Next I removed the sump drain plug under the engine. This has to be done carefully to catch all the oil that will gush out once the plug is totally out. It is possible to almost remove the plug and allow the oil to flow slowly at first.. I had allowed the oil to mostly cool from an earlier run, as I did not want to get my fingers in hot oil.
No pictures here as I could not get the camera into position.
I used a bucket large enough to hold 8 litres to catch the old engine oil, and this took about 15 minutes to completely drain. 8 litres of oil will fill a bucket like the one shown below.
Next I fitted a new crush washer and re-installed the sump plug. I then re-fitted the 2 splash panels in the reverse order to the removal. A little grease on the screws also seemed a good idea.
I then added 7.5 litres of new oil via the oil filler hole, using a tapered funnel and rags to prevent spillage.
I removed the car from the ramps and ran the engine for 5 minutes. I then switched off and allowed the car to stand on the level for another 5 minutes. I checked the status of the oil level via the engine management system, and added the remaining oil until it reported OK. I double-checked using an MB measuring stick (no dipstick on my model) and the level was also OK.

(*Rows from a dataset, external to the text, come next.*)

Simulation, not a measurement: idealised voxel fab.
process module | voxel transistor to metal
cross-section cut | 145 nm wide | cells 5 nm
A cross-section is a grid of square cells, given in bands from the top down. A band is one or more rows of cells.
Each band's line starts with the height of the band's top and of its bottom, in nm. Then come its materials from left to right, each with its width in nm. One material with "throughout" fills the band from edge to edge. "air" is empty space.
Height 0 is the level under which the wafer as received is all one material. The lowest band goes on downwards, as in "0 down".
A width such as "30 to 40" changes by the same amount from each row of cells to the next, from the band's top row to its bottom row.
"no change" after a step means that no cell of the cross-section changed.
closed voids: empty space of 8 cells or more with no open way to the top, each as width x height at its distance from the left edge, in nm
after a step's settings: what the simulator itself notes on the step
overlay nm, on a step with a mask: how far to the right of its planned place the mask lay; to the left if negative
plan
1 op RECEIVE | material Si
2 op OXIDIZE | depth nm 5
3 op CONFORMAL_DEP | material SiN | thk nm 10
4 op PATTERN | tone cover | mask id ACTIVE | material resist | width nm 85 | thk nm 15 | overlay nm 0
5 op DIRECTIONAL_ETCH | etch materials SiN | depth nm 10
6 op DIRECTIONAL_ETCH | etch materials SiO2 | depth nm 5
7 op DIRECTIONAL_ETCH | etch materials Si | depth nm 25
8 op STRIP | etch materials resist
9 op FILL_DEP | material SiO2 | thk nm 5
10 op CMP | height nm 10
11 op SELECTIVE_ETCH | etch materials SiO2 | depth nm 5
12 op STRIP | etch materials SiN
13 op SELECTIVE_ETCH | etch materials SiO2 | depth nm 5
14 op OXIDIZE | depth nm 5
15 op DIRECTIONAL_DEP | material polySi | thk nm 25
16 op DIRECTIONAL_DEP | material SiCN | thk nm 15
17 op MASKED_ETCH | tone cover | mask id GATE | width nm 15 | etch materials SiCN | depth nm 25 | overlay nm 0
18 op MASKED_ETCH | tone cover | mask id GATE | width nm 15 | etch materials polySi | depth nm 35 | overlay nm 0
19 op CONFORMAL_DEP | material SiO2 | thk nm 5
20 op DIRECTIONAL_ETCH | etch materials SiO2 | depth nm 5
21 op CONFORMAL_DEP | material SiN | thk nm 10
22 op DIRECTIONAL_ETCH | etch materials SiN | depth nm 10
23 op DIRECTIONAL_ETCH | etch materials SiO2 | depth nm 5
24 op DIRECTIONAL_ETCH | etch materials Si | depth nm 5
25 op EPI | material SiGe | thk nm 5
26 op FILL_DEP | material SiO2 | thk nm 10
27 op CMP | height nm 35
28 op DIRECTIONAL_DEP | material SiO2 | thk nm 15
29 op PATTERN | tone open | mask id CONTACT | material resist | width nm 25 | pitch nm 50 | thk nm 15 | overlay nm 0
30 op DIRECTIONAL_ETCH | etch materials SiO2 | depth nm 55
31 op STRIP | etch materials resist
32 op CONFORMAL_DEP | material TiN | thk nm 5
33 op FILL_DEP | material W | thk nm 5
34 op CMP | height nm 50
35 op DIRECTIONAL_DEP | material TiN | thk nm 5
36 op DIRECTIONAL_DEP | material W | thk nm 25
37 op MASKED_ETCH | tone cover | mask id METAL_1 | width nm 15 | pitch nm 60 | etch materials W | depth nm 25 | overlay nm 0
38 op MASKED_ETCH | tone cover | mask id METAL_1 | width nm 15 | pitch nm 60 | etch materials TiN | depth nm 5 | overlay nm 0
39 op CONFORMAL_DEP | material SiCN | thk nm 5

I cleaned up, reset the service interval on the cluster, and the job was done.
Last edited by keyhole : 11-23-2008 at 06:49 PM.
Reason: images lost
What oil do you recommend using on the 2003 Mercedes Clk 320 w209? I was hoping to use Mobil 1 5w-30 syn, but underneath the hood it states to use a different weight? Would using the Mobil damage the engine? I am new to owning a Mercedes and didn't want to make a costly mistake. Thanks
Do yourself a favor, save yourself a whole lot of trouble and time... Purchase a filter wrench for removal of the oil filter
along with a topsider fluid suction tool at any boating supply store...
After removal of the old filter and replacement of the new filter element and o rings...
Stick the topsider plastic suction hose down the CLK oil dipstick, pump up the topsider, open the suction valve and just let the topsider vacuum the dirty oil out of your crankcase...
Once the old oil is removed, just replace with fresh 0w40 in the case of the CLK500...
Simple proceedure, takes about a half hour and you don't even have to get your hands dirty...
This is by far the easiest way to change oil on your CLK...
I think that it's a problem with ImageThrust where they are hosted. They disappeared a month ago, and while I was discussing with the mods the best thing to do, they suddenly appeared again.
So let's leave it for a few days. If they are still missing, pm me and I'll email the set over to you.